(Closed) Kid question

posted 7 years ago in Etiquette
Post # 3
Member
4824 posts
Honey bee

If they are allowed one kid, its hard to “disallow” another. You can offer the option, but if they don’t like it then you have to allow the kid. 

The problem with allowing one kid is it opens the doors to others.

Post # 4
Member
1701 posts
Bumble bee
  • Wedding: October 2010

Usually I am anti-kid, but since they are from out of town, that is a little trickier.

Is there any place very near by (Mcdonald’s playland?) where a babysitter can watch the little one during the ceremony and then he can come to the reception?  Honestly, you probably wouldn’t notice him at the reception.  However, he could be extremely disruptive during the ceremony.

The babysitter could be a neighbor, trusted teenager from your church, etc.  It would only be for a couple hours.
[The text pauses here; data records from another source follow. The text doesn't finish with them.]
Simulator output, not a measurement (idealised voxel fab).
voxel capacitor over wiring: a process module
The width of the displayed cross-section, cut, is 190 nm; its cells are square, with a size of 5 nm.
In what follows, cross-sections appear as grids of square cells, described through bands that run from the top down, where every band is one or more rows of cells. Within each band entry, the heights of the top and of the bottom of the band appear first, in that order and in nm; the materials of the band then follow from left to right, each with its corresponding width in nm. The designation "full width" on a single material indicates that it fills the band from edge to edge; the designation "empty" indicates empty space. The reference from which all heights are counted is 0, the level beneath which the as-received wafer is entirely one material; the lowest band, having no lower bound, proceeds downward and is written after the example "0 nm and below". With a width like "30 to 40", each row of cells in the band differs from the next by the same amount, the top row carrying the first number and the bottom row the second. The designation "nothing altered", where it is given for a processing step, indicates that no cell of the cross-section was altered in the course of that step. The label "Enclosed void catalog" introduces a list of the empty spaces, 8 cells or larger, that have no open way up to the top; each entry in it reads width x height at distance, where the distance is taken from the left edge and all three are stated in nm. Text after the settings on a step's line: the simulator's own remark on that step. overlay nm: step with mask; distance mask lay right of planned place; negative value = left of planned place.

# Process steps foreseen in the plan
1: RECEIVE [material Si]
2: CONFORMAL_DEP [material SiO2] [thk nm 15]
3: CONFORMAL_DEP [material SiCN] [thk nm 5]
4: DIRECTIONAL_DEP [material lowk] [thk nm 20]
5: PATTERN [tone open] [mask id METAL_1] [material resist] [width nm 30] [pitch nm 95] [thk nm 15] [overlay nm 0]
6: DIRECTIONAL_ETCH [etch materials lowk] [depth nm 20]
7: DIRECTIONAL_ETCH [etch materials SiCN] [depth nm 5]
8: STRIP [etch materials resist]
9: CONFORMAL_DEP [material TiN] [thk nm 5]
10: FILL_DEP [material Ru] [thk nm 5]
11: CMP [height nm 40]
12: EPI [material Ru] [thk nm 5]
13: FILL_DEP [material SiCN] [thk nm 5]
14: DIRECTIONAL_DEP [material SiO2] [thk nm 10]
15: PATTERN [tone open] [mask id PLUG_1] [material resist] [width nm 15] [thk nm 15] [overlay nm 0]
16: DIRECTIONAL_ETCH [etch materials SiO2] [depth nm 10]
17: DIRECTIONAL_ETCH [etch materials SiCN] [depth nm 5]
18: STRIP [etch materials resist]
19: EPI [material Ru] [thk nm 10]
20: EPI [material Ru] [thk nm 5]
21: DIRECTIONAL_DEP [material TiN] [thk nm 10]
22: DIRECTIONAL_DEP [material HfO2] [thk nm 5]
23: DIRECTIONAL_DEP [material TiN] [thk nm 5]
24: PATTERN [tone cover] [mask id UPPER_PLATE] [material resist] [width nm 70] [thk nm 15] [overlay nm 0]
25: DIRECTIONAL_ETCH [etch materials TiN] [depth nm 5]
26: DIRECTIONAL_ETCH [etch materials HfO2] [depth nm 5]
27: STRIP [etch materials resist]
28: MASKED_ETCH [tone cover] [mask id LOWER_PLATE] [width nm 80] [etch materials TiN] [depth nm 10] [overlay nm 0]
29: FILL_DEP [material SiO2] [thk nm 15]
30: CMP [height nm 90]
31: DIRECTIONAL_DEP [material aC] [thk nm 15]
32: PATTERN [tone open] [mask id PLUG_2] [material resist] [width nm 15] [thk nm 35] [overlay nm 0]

The parents may not even want to bring the little one, because they want to be able to enjoy an adult evening.  That was the attitude of my friends and most of my family.

Post # 6
Member
46680 posts
Honey Beekeeper
  • Wedding: November 1999

I think that because the only child you want at the wedding is in the wedding party, it is totally acceptable to ask that they not bring the baby.

I would speak with them directly and say that you are not having any children at the wedding other than their 10 yr old, that you realize that being from out of town they will not know any sitters in the area, and ask them if they would like you to arrange a nanny for them or if they would like to do it themselves.

That way, they know that the question of his attendance is not up for discussion, just who they want to arrange childcare.

Post # 7
Member
233 posts
Helper bee
  • Wedding: November 1999

I’ll be honest, I can’t imagine not allowing one of my nephew to attend, ESPECIALLY when his brother is a part of the wedding party. Honestly, it blows my mind a little bit.

If he happens to squirm, isn’t there a parking lot , a building or something that your Future Sister-In-Law could take him to? All of your guests have to be coming from somewhere, so walking away with him has to be an option.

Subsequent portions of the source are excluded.